C++ converting binary string to decimal string

Question

I have a binary string that is potentially greater than 64 bits/characters. I would like to convert it into base-10 so that I can output it to the console.

As far as I know, c++ doesn't support any integers greater than 64 bits, with exceptions to compiler specific types. Therefore, I would need to convert the binary string to a base-10 string (as opposed to a base-10 integer) if I want to output it to the console in a human-readable form.

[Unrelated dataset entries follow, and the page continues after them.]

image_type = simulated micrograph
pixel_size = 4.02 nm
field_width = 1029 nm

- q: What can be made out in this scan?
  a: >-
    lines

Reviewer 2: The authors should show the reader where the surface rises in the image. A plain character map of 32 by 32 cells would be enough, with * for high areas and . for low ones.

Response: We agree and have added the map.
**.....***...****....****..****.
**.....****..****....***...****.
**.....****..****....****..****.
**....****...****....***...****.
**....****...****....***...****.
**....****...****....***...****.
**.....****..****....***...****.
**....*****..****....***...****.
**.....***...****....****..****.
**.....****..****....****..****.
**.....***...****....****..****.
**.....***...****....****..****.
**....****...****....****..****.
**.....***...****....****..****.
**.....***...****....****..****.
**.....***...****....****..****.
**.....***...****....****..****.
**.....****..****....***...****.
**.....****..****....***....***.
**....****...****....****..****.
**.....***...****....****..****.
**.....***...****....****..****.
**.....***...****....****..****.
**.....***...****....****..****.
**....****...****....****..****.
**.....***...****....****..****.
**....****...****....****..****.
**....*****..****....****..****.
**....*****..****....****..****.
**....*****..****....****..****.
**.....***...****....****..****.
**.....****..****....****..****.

I have the following code...

int char_to_int(const char c) {
    return ((int) c) - 48;
}

std::string string_addition(std::string s1, std::string s2) {
    std::string ret = "";
    // making sure the two strings are the same length
    while(s1.size() > s2.size())
        s2 = '0' + s2;
    while (s2.size() > s1.size())
        s1 = '0' + s1;
    
    // adding and carrying
    for (int32_t i = (int32_t) s1.size(); i >= 0; i--)
        ret[i] = (char) ((char_to_int(s1[i]) + char_to_int(s2[i])) + 48);
    for (int32_t i = (int32_t) ret.size() - 1; i >= 0; i--)
        ...
    // then finally returning
    return ret
}

std::string to_base_ten(const std::string& s) {
    std::string ret = "";
    for (size_t i = 0; i < s.size(); i++) {
        // for each digit, calculate the appropriate number to add
        int64_t temp = s[i] * (int) std::pow(2, i);
        // performing addition with strings because of potential integer overflow issues
        ret = string_addition(ret, std::to_string(temp));
    }

    return ret;
}

...which just gets tedious and hard to read/understand because of converting with strings. Are there any simpler or more efficient ways of accomplishing this task?

Answer 1

Are there any simpler or more efficient ways of accomplishing this task?

I will post this as an answer to the general query of "converting a binary string to a decimal string".

Assuming that the issue has to do with an arbitrary size decimal, then one solution is to use an arbitrary precision library. One such library is boost multiprecision, most notably the boost::multiprecision::cpp_int type.

The following example shows usage of the cpp_int type, as well as the std::accumulate function to build the decimal string, based on the current binary digit being processed:

#include <boost/multiprecision/cpp_int.hpp>
#include <iostream>
#include <string>
#include <numeric>

namespace mp = boost::multiprecision;

std::string to_base_10(std::string binary_digits)
{
    using Int = mp::cpp_int;
    int curPower = 0;
    return std::accumulate(binary_digits.rbegin(), binary_digits.rend(), Int(),
                    [&](Int total, char ch) 
                    { 
                        if ( ch == '1')  // check if digit is 1
                            total += mp::pow(mp::cpp_int(2), curPower); // equivalent to total + 2^curPower                   
                        ++curPower;  // add 1 to the current power 
                        return total;                            
                    }).str(); // convert the final result to a string
}

int main() 
{
    auto s = to_base_10("10001110000011010101010101111000001101010100111000111000111110001110001111111000000011111111110");
    std::cout << s;
}

Output:

21981495524443696438500395006

The std::accumulate function will process the string from right-to-left (using the reverse iterators rbegin and rend), checking to see if the current digit is 1.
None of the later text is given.